ThinkArt Lab Hogmanay 2004
ThinkArt Lab Animation:  A.T. Kelemen
November 12, 1998 Dr. Rudolf Kaehr

Iterability of Zero


Does the transjunctional super-operator BIF exist for bool0(3) ?

Booleans are atomic therefore they can not be split by the super-operator BIF. But this is true only under the condition that they are ruled by the law of identity. Why should they?

Cloned objects are the same but they are not identical.

How can we replicate systems properly if we cannot replicate their atomic terms? Dissemination as distribution and mediation, or as replication, gives us no answer about the splitting of atomic terms because the distributed systems are identical for themselves, e.g. bool1, bool2 and bool3 are all containing and conserving the classical elements, values and operations in their domain. Modeling "as such", "as other", ...
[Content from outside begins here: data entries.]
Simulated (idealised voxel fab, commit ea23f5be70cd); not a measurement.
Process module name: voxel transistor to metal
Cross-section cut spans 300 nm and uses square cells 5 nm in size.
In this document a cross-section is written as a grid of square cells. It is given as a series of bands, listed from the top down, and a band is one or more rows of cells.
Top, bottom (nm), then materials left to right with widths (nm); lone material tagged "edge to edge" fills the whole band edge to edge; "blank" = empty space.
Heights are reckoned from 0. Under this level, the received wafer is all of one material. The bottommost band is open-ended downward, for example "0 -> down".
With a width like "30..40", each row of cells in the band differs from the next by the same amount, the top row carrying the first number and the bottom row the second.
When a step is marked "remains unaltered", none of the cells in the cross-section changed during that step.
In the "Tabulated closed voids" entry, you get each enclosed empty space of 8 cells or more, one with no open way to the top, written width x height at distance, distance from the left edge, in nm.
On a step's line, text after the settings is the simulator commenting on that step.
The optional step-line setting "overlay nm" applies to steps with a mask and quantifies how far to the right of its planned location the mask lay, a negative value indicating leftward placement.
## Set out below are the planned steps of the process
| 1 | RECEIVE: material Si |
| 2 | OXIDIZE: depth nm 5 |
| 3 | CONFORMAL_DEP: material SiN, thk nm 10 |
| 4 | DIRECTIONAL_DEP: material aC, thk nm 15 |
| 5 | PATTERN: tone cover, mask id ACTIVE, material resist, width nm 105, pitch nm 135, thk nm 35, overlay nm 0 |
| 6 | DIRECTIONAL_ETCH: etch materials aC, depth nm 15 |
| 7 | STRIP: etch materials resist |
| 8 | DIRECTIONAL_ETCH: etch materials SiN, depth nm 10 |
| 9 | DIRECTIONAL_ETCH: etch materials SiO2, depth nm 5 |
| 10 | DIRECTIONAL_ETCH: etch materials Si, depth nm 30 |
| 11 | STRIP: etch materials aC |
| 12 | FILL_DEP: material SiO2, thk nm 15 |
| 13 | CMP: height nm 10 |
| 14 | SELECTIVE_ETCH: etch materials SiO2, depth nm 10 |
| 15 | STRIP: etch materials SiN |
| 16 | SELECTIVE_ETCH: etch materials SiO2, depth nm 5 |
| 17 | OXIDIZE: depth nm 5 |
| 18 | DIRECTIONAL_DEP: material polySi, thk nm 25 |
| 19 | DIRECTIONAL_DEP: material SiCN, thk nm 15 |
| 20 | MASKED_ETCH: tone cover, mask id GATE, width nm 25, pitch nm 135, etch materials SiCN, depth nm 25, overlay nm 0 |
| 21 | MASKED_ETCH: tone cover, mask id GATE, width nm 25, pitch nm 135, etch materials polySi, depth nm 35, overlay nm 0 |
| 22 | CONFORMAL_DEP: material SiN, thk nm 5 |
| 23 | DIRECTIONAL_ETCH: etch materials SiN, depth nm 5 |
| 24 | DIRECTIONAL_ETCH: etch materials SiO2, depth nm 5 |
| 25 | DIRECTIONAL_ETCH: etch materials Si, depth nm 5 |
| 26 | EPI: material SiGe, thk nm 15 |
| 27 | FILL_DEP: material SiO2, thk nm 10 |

Normally we know transjunctional operations in polycontextural logics only from binary logical operations, the so called transjunctions. Bifurcations are generalizations of this binary concept to super-operators which are ruling poly-contexturality as such and not only internal or local operations. Also super-operators are well know in the polycontextural literature they have never been studied independently from their historical sources. In this sense the question of a generalized form of bifurcation, applicable to all objects of a system, was not focussed. Here I try to develop some ideas and constructions of these generalized bifurcations with the help of the metaphors of cloning, replication and not only by the metaphor of splitting, parallelism, simultaneity. In some sense, we even can say, that bifurcation, simultaneity etc. are cases of cloning. More explicite, these terms seems to form a system of complementarity. There is no bifurcation without replication-and vice versa. A free use of the idea of replication goes beyond the well known transjunctions in polycontextural logics. I can not go deeper into the development and explication of the metaphor cloning", but it has to be mentioned, for short, that the very idea of logical cloning and replication as well as of logical bifurcation and simultaneity is based on the kenogrammatic concept of morphograms. Morphograms are structural patterns invariant to logical negations, therefore byond identity and diversity of signs, which means outside the realm of signs.

From a more technical point of view I am abandoning in a further step the basic functional approach of the historical polycontextural logics based on a interpretation of multiple-valued logics. One of the earlier significant steps was to abandon the Cartesian product approach of n-ary functions and their problem of decomposition into two-valued subsystems (theory of place-value systems).

Example (ID, BIF, ID)(opn1, opn2, opn3)

arity-zero operations

ID1 T, F --> bool01 : {T1, F1} simul {T2, F2}

BIF1 T, F --> bool02 .simul. bool01 : {T2, F2}

ID3 T, F --> bool03 : {T3, F3}

unary operations (arity-one)

ID1 bool01 --> bool01

BIF1 bool02 --> bool02 .simul. bool01 --> bool01

ID3 bool03 --> bool03

binary operations

ID1 bool01 x bool01--> bool01

BIF1 bool02 x bool02 --> bool02 .simul. bool01x bool01 --> bool01

ID3 bool03 x bool03 --> bool03

Diagramm 1


In a short notation we have:

(1, 2, 3)-->(122313)-->((12%23)2313) :: ((12%23%#)(#%23%#) (#%#%13))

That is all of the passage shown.